Supreme Court rejects latest Zundel appeal

Globe and Mail Update

Thursday, Oct 21, 2004


The Supreme Court of Canada has refused Holocaust denier Ernst Zundel a chance to challenge the constitutionality of secret trial legislation that was passed after the September 11, 2001 terrorist attacks.

The court announced Thursday morning that it would not hear an appeal of an Ontario Court of Appeal decision that refused the appeal on procedural grounds.

Mr. Zundel, 65, has been held in solitary confinement in Toronto for the past 18 months. Closing arguments are currently being heard before Federal Court Judge Pierre Blais as to whether Mr. Zundel should be deported to Germany as a threat to national security.

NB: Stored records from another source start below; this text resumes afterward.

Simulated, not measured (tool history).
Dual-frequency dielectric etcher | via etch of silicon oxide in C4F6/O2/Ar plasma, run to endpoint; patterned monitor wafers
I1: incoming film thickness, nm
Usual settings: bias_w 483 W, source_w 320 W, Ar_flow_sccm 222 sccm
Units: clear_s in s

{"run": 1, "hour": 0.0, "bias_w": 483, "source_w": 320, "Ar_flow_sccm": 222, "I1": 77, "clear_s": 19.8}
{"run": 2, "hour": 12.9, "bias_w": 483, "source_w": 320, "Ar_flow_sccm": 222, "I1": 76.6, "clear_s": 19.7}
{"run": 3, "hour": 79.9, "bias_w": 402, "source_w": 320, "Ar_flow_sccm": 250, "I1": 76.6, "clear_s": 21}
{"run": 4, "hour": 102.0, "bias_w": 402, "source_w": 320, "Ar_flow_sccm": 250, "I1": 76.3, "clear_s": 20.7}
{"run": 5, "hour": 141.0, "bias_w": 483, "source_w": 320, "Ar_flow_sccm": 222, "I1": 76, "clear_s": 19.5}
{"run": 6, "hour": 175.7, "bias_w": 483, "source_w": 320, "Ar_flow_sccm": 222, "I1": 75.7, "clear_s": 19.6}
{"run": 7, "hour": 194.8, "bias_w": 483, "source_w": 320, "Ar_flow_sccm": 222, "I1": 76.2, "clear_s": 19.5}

”When you allow procedures that are too loose and don't contain enough guidance, all sorts of unfairness can happen,” defence lawyer Chi-Kun Shi said in an interview Thursday morning. ”It is unfortunate that the Supreme Court will not hear our constitutional challenge of the legislation.”

In a brief that Ms. Shi and co-counsel Peter Lindsay supplied to the Supreme Court in support of their request, they argued that it is ”the true measure of our system of justice is how it treats the marginalized and the unpopular, such as the applicant.

"Hard cases make bad law. There is no harder case than the applicant and no harder challenge for this honourable court than to reject the popular option of making bad law under it.”

Mr. Zundel lived in Canada from 1958 to 2000, building a publishing empire that supplied material to dozens of countries denying the extent of the Holocaust. He has no criminal record.

Mr. Lindsay and Ms. Shi challenged the fundamental fairness and constitutionality of the secret-trial legislation by way of a habeas corpus application in the Superior Court of Ontario and the Ontario Court of Appeal. Both courts, however, said they could not conduct the review for procedural reasons.

”It is respectfully submitted that, in placing procedural concerns over constitutional rights, both courts erred in law,” they said in their brief to the Supreme Court. ”Is it appropriate for courts to allow litigants to procedurally sandbag the other party and bounce him from court to court in a jurisdictional ping-pong game?”

They said that the secret trial procedures allow a judge to receive any evidence he think is ‘appropriate,' even if it would normally be inadmissible.

”In accordance with it, Mr. Justice Blais has admitted articles, hearsay, double hearsay, triple hearsay,” they said. ”As a result, the applicant faces over 1,800 pages of hearsay 'evidence' against him which is not sworn and not subject to challenge through cross-examination."

Anyone named in a security certificate under the secret-trials legislation is subject to detention without charge and a "Star Chamber" hearing for which there can be no appeal, they said.

”The impact of these consequences on not only the Applicant, but more importantly on the integrity of our rule of law in Canada make it imperative that this Honourable Court reviews the constitutionality of the Secret Trial Legislation without any further delay,” the lawyers said.